The exascale era has brought with it a bevy of fusion energy simulation projects, aiming to stabilize the notoriously delicate—and so far, unmastered—clean energy source that would transform the world virtually overnight. Supercomputers and deep learning have shown promise in being able to predict the destabilizations that derail fusion reactions and determine the necessary corrections to prevent them, but the requisite split-second timing remains out of reach, and many elements of fusion energy reactor operation remain, in general, poorly understood. Now, researchers from the DOE’s Princeton Plasma Physics Laboratory (PPPL) have developed a new computational method for simulating the movement of free electrons during plasma physics experiments, a key roadblock in the simulation of fusion energy.
Like so many fusion energy simulations, the algorithm relates to a key device called a “tokamak” (pictured in header), which uses magnetism to suspend the active plasma particles during the fusion reaction. During this process, electrons careen around the tokamak—called pitch-angle scattering—in a manner that proved difficult to simulate due to its complexity. The PPPL algorithm leaps this hurdle, calculating the probable trajectories of the scattered electrons.
“Solving the stochastic differential equation gives the probability of every path the scattered electrons can take,” said Yichen Fu, a graduate student at PPPL and lead author of the paper describing the research, in an interview with PPPL’s John Greenwald. “However, the trajectories are probabilistic and we don’t know exactly where the electrons would go because there are many possible paths. But by solving the trajectories we can know the probability of electrons choosing every path, and knowing that enables more accurate simulations that can lead to better control of the plasma.”
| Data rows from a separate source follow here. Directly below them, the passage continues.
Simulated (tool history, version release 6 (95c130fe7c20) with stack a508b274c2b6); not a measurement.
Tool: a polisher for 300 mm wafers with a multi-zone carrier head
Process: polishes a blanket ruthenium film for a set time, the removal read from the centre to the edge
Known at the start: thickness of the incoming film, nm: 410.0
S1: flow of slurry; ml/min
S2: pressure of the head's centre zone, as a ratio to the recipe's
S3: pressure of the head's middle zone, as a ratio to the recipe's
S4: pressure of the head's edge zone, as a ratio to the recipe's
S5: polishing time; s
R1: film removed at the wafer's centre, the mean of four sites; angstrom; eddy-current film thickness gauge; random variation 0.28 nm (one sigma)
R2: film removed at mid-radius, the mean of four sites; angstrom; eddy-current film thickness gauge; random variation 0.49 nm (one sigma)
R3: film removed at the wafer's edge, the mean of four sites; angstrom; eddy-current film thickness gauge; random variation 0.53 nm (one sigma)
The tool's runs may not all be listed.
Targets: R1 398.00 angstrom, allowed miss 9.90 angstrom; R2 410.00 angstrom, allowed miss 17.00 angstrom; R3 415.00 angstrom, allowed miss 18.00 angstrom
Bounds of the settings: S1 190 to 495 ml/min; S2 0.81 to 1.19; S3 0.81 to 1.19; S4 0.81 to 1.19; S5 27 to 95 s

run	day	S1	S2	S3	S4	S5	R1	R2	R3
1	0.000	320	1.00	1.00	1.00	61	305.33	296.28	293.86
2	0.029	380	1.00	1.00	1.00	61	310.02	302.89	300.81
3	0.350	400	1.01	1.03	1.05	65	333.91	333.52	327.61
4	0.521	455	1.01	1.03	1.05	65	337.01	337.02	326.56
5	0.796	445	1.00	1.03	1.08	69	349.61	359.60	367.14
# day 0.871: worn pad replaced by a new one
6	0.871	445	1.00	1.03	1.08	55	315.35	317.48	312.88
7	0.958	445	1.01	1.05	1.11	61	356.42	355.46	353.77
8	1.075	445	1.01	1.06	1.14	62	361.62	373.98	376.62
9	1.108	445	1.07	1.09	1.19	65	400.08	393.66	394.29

This better plasma control would stem from changes in how the electric current is channeled into the plasma and an improved understanding of how the pitch-angle scattering can pose dangers to the stability and integrity of the devices involved in the reaction. “This technical advance displays the role of the [Computational Sciences Department at PPPL], said Hong Qin, a principal research physicist at PPPL and coauthor of the paper. “One of its goals is to develop algorithms that lead to improved fusion simulations.” The Computational Sciences Department at PPPL is a relatively new addition, having launched just last year.
This new equation expands on prior research, adding the incorporation of magnetic fields and performing a more rigorous proof of the algorithm’s accuracy. “This gives experimentalists a better theoretical description of what’s going on to help them design their experiments,” Qin said. “Previously, there was no working algorithm for this equation, and physicists got around this difficulty by changing the equation.”